9.2.2.2 Special Uses of the PDSCH
As noted above, the PDSCH is used for some special purposes in addition to normal user data transmission.
One such use is for the broadcast system information (i.e. SIBs) that is not carried on the PBCH. The RBs used for broadcast data of this sort are indicated by signalling messages on the PDCCH in the same way as for other PDSCH data, except that the identity indicated on the PDCCH is not the identity of a specific UE but is, rather, a designated broadcast identity known as the System Information Radio Network Temporary Identifier (SI-RNTI), which is fixed in the specifications (see Section 7.1 of [1]) and therefore known a priori to all UEs.
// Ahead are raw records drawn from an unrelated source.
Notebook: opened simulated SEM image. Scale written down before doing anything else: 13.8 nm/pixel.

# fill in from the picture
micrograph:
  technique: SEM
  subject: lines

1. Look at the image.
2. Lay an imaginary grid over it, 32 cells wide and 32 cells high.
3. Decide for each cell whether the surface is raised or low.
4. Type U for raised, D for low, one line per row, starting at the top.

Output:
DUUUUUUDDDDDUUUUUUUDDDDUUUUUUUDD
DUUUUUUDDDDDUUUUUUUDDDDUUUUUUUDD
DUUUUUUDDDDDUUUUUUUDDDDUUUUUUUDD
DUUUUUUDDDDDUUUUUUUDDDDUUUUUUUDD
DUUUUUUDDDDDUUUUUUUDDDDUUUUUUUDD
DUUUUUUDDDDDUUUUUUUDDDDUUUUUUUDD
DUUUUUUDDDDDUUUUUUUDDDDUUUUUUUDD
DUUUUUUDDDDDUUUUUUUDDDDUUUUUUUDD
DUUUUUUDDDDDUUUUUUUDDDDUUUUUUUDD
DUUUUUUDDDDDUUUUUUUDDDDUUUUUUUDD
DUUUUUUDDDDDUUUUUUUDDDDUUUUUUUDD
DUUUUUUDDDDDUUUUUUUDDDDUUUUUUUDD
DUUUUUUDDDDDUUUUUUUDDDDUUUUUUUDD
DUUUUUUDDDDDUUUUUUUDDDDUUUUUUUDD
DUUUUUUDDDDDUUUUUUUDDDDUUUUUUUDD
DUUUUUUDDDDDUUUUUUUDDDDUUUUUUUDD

Some constraints exist as to which subframes may be used for SI messages on the PDSCH;
these are explained in Section 3.2.2.
Another special use of the PDSCH is paging, as no separate physical channel is provided in LTE for this purpose. In previous systems such as WCDMA,6a special ‘Paging Indicator Channel’ was provided, which was specially designed to enable the UE to wake up its receiver periodically for a very short period of time, in order to minimize the impact on battery life;
on detecting a paging indicator (typically for a group of UEs), the UE would then keep its receiver switched on to receive a longer message indicating the exact identity of the UE being paged. By contrast, in LTE the PDCCH signalling is already very short in duration, and therefore the impact on UE battery life of monitoring the PDCCH from time to time is low. Therefore the normal PDCCH signalling can be used to carry the equivalent of a paging indicator, with the detailed paging information being carried on the PDSCH in RBs indicated by the PDCCH. In a similar way to broadcast data, paging indicators on the PDCCH use a single fixed identifier called the Paging RNTI (P-RNTI). Rather than providing different paging identifiers for different groups of UEs, different UEs monitor different subframes for their paging messages, as described in Section 3.4. Paging messages may be received in subframes 0, 4, 5 or 9 in each radio frame.